The basic framework for offshore exploration is provided by blocks. Blocks are areas in which specific oil companies (the licensees) have set E&P rights and obligations with respect to one another and the host country over a specified period. As at April 2016, oil companies hold 10,968 offshore blocks (with an average area of 996 km2) globally. As a general rule, each block will have an operator company, but also several more companies with equity in the block. This allows oil companies to spread the risks of E&P.

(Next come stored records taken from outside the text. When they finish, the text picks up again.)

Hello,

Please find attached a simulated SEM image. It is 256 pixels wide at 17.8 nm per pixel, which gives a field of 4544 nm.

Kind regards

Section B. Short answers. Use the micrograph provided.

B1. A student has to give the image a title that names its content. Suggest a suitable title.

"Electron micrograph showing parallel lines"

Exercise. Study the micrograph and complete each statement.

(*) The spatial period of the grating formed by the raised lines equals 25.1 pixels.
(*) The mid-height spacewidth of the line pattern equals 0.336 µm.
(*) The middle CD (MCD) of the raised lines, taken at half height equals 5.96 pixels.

Blocks may be awarded to oil companies on a one-off basis but are usually awarded through well-publicised, semi-regular licensing rounds, for example Norway’s ongoing ‘23rd Licensing Round’. Indeed, at present eight offshore rounds are in progress, covering 55 blocks. However, oil company uptake is looking lacklustre and it is expected that, given low levels of interest, a very small percentage of these will be awarded. Just 102 offshore blocks have been awarded so far in 2016, down 38% y-o-y on an annualised basis on a poor 2015. By way of comparison, 1,162 offshore blocks were awarded in 2013.

Acreage Accumulation

In part, this situation reflects reduced E&P spending (exploration budgets are relatively easy to cut). But it also reflects something of a block ‘asset bubble’ in the 2010 to 2014 period, in which 5.99 million km2 of offshore acreage was awarded. Supported by a high and stable oil price, many oil companies stocked up on frontier acreage, engaging in bidding wars for key blocks, driving up prices. For example, in a battle for a 8.5% share in Area 1 off Mozambique in 2012, the block was implicitly valued at c.$14 billion (and East Africa was just one of several frontiers opened up in this period). Oil companies thus acquired a great deal of relatively costly offshore acreage in a short period.

Exploration Excesses

On the plus side, the exploration boom of 2010 to 2014 yielded 765 offshore discoveries, including many large finds that are likely to drive future offshore production growth. However, block oversupply, analogous to that in segments of the offshore fleet, built up. As the two graphs show, the peak of the latest block awards cycle coincided with a 2013 peak in ordering of rigs (117 units) and seismic capacity (104 streamers). Just as there is a supply-demand imbalance in the seismic and rig markets, so too is there in blocks. Oil companies are now sitting on a backlog of unexplored blocks, with fewer incentives to bid for new acreage (though strategic investment in Iran or deepwater Mexico might still happen).

So licensing reflects the broader exploration situation, with block awards and vessel contracting showing similar trends. This being the case, a future rise in block awards could perhaps presage a general recovery in exploration. In gauging exploration sentiment then, upcoming licensing rounds could well be worth monitoring.